Women are marching, but would they lead us to nuclear war?
By Linda Pentz Gunter
There is a widely held view that men have generally screwed up the planet with their wars and imperialism and their corporate malfeasance. Men, it is argued, should step aside and let women run the world. It is, frankly, self-evident, and it’s a view I have articulated myself more than once.
US senator, Elizabeth Warren, is making the case right now that a woman is not only more than capable — but actually ideal — as the next president of the United States. The squabble over whether or not Bernie Sanders told her differently only serves to accentuate that, appallingly, we are still, in the 21st century US, having this debate.
But declaring that it’s our turn to run things and men should step aside is also, I suspect, too simplistic an answer. It is good people who should run the world, not one gender over another. (I welcome the discussion — and dissent — this may provoke. And even as I write this, I am not convinced there is one right answer.)

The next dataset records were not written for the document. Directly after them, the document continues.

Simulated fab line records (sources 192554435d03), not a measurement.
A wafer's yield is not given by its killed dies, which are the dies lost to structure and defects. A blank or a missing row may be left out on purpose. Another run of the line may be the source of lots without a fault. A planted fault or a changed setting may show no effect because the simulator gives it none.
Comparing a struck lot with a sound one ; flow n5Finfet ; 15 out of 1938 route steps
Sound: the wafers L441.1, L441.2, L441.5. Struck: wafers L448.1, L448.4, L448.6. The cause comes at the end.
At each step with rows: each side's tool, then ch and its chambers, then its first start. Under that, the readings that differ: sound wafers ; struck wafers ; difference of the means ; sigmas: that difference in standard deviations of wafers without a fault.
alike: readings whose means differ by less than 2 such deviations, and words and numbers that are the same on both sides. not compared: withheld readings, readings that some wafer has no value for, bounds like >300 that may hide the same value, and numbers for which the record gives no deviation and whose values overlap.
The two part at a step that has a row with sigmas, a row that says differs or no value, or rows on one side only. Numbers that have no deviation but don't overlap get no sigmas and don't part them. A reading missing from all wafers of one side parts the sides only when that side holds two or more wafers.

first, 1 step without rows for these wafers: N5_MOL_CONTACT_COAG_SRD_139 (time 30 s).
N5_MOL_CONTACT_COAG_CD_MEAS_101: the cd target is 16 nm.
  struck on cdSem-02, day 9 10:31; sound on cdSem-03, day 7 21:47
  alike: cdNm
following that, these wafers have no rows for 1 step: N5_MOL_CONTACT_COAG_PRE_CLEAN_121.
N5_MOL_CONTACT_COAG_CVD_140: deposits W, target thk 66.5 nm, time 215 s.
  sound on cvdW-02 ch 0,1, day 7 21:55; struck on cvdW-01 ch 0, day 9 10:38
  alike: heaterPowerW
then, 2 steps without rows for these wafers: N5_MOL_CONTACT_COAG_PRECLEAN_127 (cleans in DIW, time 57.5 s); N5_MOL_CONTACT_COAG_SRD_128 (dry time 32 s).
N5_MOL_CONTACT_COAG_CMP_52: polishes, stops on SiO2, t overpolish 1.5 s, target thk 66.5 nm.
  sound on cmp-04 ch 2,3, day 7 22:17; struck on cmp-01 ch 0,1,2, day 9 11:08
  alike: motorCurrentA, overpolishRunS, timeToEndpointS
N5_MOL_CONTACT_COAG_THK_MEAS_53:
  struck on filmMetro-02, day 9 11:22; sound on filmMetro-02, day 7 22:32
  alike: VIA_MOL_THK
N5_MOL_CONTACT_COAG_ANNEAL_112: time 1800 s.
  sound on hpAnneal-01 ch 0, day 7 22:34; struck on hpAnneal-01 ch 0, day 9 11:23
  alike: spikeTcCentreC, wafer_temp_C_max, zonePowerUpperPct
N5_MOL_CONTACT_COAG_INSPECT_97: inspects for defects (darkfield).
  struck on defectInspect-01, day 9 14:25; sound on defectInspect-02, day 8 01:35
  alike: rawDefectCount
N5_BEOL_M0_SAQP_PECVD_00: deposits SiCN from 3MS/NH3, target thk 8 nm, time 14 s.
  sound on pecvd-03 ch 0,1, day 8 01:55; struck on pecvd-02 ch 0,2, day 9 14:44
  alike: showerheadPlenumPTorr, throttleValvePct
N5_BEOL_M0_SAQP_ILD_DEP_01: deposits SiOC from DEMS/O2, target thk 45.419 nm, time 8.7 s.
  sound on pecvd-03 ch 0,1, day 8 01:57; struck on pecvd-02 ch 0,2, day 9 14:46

Indeed, while women may be generally more nurturing and less aggressive than men, we don’t always get it right.

2017 Women’s March in D.C. (Photo by Polly Irungu is licensed under CC BY-NC-ND 4.0)
There are plenty of stories currently flying around about the implosion of the Women’s March as an organization. Its founding leadership made a series of questionable decisions, including issuing policy decrees and attempting to trademark the name, all of which alienated its base.
The leadership also drew widespread protest — and prompted an exodus of Jewish supporters — when it was slow to distance itself from Louis Farrakhan’s Nation of Islam, designated a hate group by the Southern Poverty Law Center, and whose rally a Women’s March co-chair had attended.
Nevertheless, many of us — men and women — marched again on January 18, because President Trump is an insult not only to the rights of women but of humanity.
However, many progressive women preferred the candidacy of Bernie Sanders over Hillary Clinton during the previous presidential race. This was not inverse sexism — goodness knows we women desperately wanted a woman president! But we saw Clinton as dangerously hawkish. We did not trust her to choose nurture over nuclear war.
Indeed, sometimes we simply aren’t the gentler sex. For example, I would rather have Pope Francis making decisions than Margaret Thatcher.
It is reasonable to challenge — and attempt to overturn — as Lilly Adams recently advocated on these pages, the stranglehold men have on decision-making, especially in arenas traditionally held as “male” territory. This includes the “macho” world of war making. But again, it is Sanders who has positioned himself among current frontrunners in the race to challenge President Trump next November, as the candidate most strongly opposed to “endless war” and he has the voting record to prove it.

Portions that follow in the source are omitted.